Practical Reflections on the Pre-Socratics

In terms of how to live well, what useful lessons can we learn from this brief scamper through the earliest years of philosophy? Well, for a start, thank goodness we started thinking for ourselves, trying to find good reasons for our beliefs. If not for that, we would have spent the past 2,600 years being led around by whatever charismatic mystic or powerful warlord ruled the day, constantly trying to appease the gods to affect any change in the world, and citing only the infallible authority of those who came before as sufficient reason to keep things as they are.

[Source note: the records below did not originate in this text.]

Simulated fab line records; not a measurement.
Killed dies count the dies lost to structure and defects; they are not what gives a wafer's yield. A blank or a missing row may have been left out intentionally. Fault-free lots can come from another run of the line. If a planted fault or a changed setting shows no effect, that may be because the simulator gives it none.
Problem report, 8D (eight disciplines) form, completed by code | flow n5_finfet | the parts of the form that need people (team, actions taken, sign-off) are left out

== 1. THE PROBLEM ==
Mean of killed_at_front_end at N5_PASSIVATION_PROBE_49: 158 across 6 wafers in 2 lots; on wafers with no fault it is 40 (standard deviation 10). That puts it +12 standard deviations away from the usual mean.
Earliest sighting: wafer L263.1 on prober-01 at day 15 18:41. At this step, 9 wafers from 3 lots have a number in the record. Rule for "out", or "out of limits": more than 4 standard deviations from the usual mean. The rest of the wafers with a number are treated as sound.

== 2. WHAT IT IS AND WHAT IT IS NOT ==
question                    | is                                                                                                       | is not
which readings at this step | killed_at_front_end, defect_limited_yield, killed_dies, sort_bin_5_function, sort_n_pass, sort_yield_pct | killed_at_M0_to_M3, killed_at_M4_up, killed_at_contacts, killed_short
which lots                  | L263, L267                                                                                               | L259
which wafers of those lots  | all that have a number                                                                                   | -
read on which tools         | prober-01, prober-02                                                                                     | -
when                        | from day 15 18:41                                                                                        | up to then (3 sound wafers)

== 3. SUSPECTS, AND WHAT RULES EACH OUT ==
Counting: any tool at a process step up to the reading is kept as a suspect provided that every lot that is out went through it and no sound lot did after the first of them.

Perhaps that is not so far from the truth as we would like to think… But the point remains that we should not trust our beliefs to the power of religious or political authority, or to the power of the group, but only to the power of reason. Any fool knows we shouldn’t blindly follow tradition. Just because a religious leader says it, doesn’t make it true; just because a charismatic political leader says it, doesn’t make it true; just because a lot of people say it, and maybe even have a website where they collect their sayings and check each other’s sayings, doesn’t make it true. If it actually is true, then there will be good reasons that show it to be true. You can find those reasons; you don’t have to take someone’s word for it.

It can be easy to lose sight of this because most of our knowledge nowadays comes from science, and in that context we are very used to taking someone’s word for it. A scientist reports their findings, telling us something new about the world, and we take their word for it. But the whole point of science is that we don’t just have to take their word for it. If it is good science, we can go and check their working for ourselves. We can repeat the experiment and find the same result for ourselves. We can check their theory against the data and see for ourselves whether it is a good theory or not. Nothing is hidden. Only bad science would hide behind the authority of the ‘expert’.

The same is true of philosophy, by the way. And it applies to this book as it does any other. I am saying that philosophy gives us good reasons and useful ideas in our pursuit of trying to live well. But don’t take my word for it. Think it through and decide for yourself.